Well, the Lawyers will always say that it is important to make a will because without one:
- your property, possessions, money may pass [under the Rules on Intestacy] to family members you may distinctly dislike
- if you have children, it would not be clear as to who should be looking after them and a Court might have to decide that issue
- if you are not married to your partner he or she will not automatically be entitled to occupation of your home, possessions or assets [eg death in service benefits, refund of pension contributions]
- if you are married, separated but not divorced, then your assets will pass to your ex-spouse without a will to the contrary.
So when is the right time to make a will?
Certainly if you have assets of more than £5,000 or own a property or if you have a child as you should be thinking about who will be his / her guardian if you pass away whilst he / she is under 18. Someone with the same life values as you, whether a family member or good friend, would be the right choice so that assets could be invested and the income arising on those monies used for the child’s maintenance education and benefit.
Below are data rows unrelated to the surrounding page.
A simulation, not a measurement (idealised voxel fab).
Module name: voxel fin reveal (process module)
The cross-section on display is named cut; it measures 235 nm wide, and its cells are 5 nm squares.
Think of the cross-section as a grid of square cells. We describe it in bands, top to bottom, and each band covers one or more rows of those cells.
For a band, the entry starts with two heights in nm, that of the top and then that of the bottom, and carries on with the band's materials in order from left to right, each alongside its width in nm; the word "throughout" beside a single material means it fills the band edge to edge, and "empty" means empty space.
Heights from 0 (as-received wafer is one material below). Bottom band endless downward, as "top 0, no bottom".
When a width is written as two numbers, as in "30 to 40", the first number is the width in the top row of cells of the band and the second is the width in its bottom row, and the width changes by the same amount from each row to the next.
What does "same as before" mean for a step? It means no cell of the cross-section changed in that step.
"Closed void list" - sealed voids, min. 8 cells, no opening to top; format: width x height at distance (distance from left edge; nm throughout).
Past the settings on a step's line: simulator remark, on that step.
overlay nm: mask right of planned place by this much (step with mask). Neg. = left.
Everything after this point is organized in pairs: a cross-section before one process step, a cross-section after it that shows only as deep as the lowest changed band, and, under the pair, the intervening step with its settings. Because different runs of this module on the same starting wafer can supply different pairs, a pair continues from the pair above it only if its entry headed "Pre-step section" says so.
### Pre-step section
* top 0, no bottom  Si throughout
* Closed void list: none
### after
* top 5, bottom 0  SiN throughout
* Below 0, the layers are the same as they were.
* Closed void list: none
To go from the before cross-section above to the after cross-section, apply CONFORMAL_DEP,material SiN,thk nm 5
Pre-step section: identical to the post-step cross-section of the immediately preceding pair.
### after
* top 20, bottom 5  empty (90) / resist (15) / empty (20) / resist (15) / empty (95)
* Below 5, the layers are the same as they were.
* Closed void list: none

You also need to decide at what age those children can actually by given the capital – if you say nothing, it will be 18 years and you probably remember what you were like at that age! So choosing who would administer your Estate [your Executors] is also an important decision.
… and when you have completed the will, look at it every 3 to 5 years to see if it suits your needs and expectations – it could be amended by a short document called a ‘codicil’ or you could do another will and tear up the old one.
Remember, for a modest investment of say approximately £160 you could be saving your Estate thousands of pounds of legal fees if disputes arise.